'NCD,' 'ADR,' 'IPO' and Others Spell the Future for Indian Firms

In January, signs that funds might soon begin to flow again for corporate India showed up when Tata Capital went to the market to raise $100 million by issuing a non-convertible debenture (NCD) with an interest rate of 12%. (NCDs are basically unsecured loans with high interest rates. Unlike convertible debentures, they cannot be converted into company stock.) It was six times oversubscribed.

Since then, companies have begun employing what seems like an alphabet soup of fundraising tools, including American and global depository receipts (ADRs and GDRs), foreign currency convertible debentures (FCCBs) and qualified institutional placements (QIPs).

Even initial public offerings (IPOs), which many thought would never fly in the current economic environment, have reappeared. The market seems to be responding: In late June, timeshare company Mahindra Holidays and Resorts became the first IPO to be listed on the Indian bourses since July 2008. The IPO was eventually oversubscribed 9.8 times.

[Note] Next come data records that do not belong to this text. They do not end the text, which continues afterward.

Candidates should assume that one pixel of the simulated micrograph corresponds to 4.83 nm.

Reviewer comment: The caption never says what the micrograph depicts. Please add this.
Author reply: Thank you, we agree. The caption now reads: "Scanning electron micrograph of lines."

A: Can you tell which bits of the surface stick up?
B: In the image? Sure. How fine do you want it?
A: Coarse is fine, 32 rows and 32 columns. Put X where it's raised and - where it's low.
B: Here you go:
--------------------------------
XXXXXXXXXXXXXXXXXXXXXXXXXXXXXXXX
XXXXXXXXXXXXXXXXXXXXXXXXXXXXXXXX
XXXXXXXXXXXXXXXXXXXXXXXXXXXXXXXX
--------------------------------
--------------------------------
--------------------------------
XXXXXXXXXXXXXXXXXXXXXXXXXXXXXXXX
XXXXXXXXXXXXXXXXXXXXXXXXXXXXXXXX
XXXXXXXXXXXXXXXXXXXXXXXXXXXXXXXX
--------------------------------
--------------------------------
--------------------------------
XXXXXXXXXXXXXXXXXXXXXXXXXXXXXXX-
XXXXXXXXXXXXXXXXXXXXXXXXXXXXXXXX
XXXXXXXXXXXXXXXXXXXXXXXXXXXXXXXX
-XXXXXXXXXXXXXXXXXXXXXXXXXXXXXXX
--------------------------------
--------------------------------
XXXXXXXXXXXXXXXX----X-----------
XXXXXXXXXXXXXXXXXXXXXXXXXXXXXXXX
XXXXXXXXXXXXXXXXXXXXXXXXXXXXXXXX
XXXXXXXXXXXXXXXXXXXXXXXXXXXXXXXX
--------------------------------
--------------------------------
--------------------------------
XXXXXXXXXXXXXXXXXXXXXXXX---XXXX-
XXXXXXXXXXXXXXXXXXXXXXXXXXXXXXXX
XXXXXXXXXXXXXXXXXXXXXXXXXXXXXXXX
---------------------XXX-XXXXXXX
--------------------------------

Despite optimistic signs in the fundraising environment, a looming tsunami threatens to drown any momentum: The Union Budget has projected a deficit of 6.8% of GDP in fiscal 2009-10. To finance this, the government will borrow around $80 billion from the market. "The government borrowing will put upward pressure on the interest rate," says Rajiv Kumar, director and chief executive of the Delhi-based Indian Council for Research on International Economic Relations. This could squeeze out the private sector.

Finance minister Pranab Mukherjee, however, is not worried. "The government borrowing will be managed in such a manner that there is no starving of the private sector," he told the media shortly after the budget was announced.